Insertion with VA-Files
Given: a feature vector vobj for a new object.
Insertion is extremely simple.
sig = signature(vobj)
append vobj to data file
append sig to signature file
Storage overhead determined by m (e.g. 3/32).
Query with VA-Files
Given: query vector vq.
results = []; maxD = infinity;
for each sig in signature file
{
vnear = closest point to vq in region[sig]
dist = D(vnear,vq)
if (#results < k or dist < maxD)
{
dist = D(vobj,vq)
if (#results < k or dist < maxD)
{
insert (obj,dist) into results
maxD = largest dist in results
}
}
}
Cost = 2Topen + TP(Ns + fN) + TD(N + fN)
where
- Ns is number of pages in signature file
- f is filtering factor (0.0005 under ideal conditions)
Note: achieves 100% accuracy.
Why VA-Files Don't Work (for QBIC)
In the experiments reported by
[Weber and Blott]
they use uniform data distributions and achieve 0.0005 filtering.
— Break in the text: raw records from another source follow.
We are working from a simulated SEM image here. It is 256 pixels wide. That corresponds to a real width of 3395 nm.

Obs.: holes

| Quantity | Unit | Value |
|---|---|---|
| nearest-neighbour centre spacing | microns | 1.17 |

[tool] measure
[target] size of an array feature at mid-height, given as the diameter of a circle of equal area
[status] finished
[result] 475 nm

In experiments with QBIC colour histograms, which have extremely skew
distributions, we were unable to achieve better than 0.10 filtering
on average.
And this was after "tuning" partition boundaries to place approximately
equal numbers of points in each partition.
Before tuning, filtering factor was 0.70.
Conclusion VA-file performance is very sensitive to data distribution.
VA-files will also perform poorly if TD is large
(we compute D for every signature)
Projection-based Methods (C-curves)
Achieve efficiency by
- projecting data space onto reduced dimensions
- utilising established access methods to find objects in projection
In the case of C-curves
[Megiddo and Shaft]
- project d-dimensional vectors onto several 1-d space-filling curves
- use efficient primary-key look-up (e.g. B-tree) to find neighbours
- intersect neighbour sets from several curves to obtain candidates
Question: how many curves do we need to ensure that we find all/most
of the near neighbours?
Answer: depends on the number of "significant" dimensions (determined
by e.g. PCA).
Data Structures for C-curves
One encoding function Ci for each of the m
different space-filling curves.
One "indexing" relation Curves consisting of (curveId, pointId, objectId) tuples.
Note that (curveId,pointId) form a primary key
with an ordering.
The relation can thus be indexed via an efficient database
access method.
Insertion requires:
for i in 1 .. m
{
pointId = Ci(vobj)
insert (i, pointId, obj) into Curves
}
insert vobj into data file
Query with C-curves
Given: vq, C1 .. Cm, Curves.
candidates = []
for i in 1 .. m
{
x[i] = Ci(vq)
objects = select objectId from Curves
where C.curveId = i
and x[i]-m <= C.pointId <= x[i]+m
candidates = candidates * objects
}
results = []; maxD = infinity
for each obj in candidates
{
dist = D(vobj, vq)
if (#results < k or dist < maxD)
{
insert (obj,dist) into results
maxD = largest dist in results
}
}
Cost = 2Topen + mTsel + TPfN + TDfN
where
- Tsel is the cost of the range query using e.g. B-tree
(typically log N)
- f is the filtering factor
Other Optimisations
The following techniques can be applied regardless of
the underlying index structure.
They involve exploiting properties of data structures
and access patterns to reduce amount of I/O.
Derived primarily from profiling studies of QBIC.
Caching
Maintain an in-memory collection of relevant pages.
Read/write pages only when absolutely necessary.
Most commercial DBMSs do this invisibly and effectively.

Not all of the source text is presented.